Last year the frogs arrived on the 24th February. This year there were masses of frog spawn, yesterday, 10th March. Nature is so cruel. Today it is all set in ice! Maybe the intensity of light also controls behaviour. I hope I am not to blame. On the 7th I had a huge Eucalyptus severely pruned because it was casting too much shade over the pond and greenhouses. The increase in light was so noticeable. The frogs are so interesting but their numbers have dwindled over the years. At one time I could count thirty or more relaxing in the evening sun on the stones surrounding the pond. One year a bright orange one didn't attract a mate but spent a lot of time stretched over the heaps of spawn as if it was looking after it. I will have to wait and see what happens this year. It looks as if they will have to get amorous again!

Linda Andrew 11/03/2013 at 18:52

I have only toads in my garden,many of them. They go in my polytunnels for the slugs & snails I find them everywhere, under stones, dug in the sandy soil and in various nooks & crannies. I have to be very careful when I am digging the garden. I love my toads.

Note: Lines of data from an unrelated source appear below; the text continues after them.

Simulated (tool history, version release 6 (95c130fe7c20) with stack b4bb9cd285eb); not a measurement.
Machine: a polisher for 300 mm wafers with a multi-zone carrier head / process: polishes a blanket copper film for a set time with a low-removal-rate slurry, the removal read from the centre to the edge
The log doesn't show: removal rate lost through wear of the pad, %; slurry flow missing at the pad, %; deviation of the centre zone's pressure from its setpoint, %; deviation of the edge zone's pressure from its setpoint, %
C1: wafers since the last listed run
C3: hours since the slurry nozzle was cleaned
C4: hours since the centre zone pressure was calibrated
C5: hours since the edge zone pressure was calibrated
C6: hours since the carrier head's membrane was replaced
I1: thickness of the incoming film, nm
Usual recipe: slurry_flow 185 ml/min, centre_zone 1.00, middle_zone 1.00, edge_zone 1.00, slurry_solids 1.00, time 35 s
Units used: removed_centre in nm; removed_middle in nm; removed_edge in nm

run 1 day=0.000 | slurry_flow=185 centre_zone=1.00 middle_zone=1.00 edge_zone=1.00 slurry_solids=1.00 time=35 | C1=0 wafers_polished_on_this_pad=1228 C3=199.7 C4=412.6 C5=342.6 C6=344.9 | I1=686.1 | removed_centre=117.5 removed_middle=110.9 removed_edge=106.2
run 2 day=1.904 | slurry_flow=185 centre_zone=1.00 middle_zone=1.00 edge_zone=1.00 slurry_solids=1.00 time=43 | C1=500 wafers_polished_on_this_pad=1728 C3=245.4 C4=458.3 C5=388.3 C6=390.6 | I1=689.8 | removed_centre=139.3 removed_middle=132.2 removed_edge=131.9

nutcutlet 11/03/2013 at 18:55

Loads of newts, smooth and great crested, here but rarely see a frog or toad. No frogspawn for years

mozza2 11/03/2013 at 21:56

We took our pond up in 2011 and last year the poor frogs came back and left frogspawn on the soil where the pond was. We felt so guilty.

Richard Jones 12/03/2013 at 10:47

Nutcutlet
You may not have frogs and toads because you have newts. Newt tadpoles are the most carnivorous of the amphibians. We have frogs and toads about in the garden, but none in the pond because, I believe, the newts eat any spawn ever laid.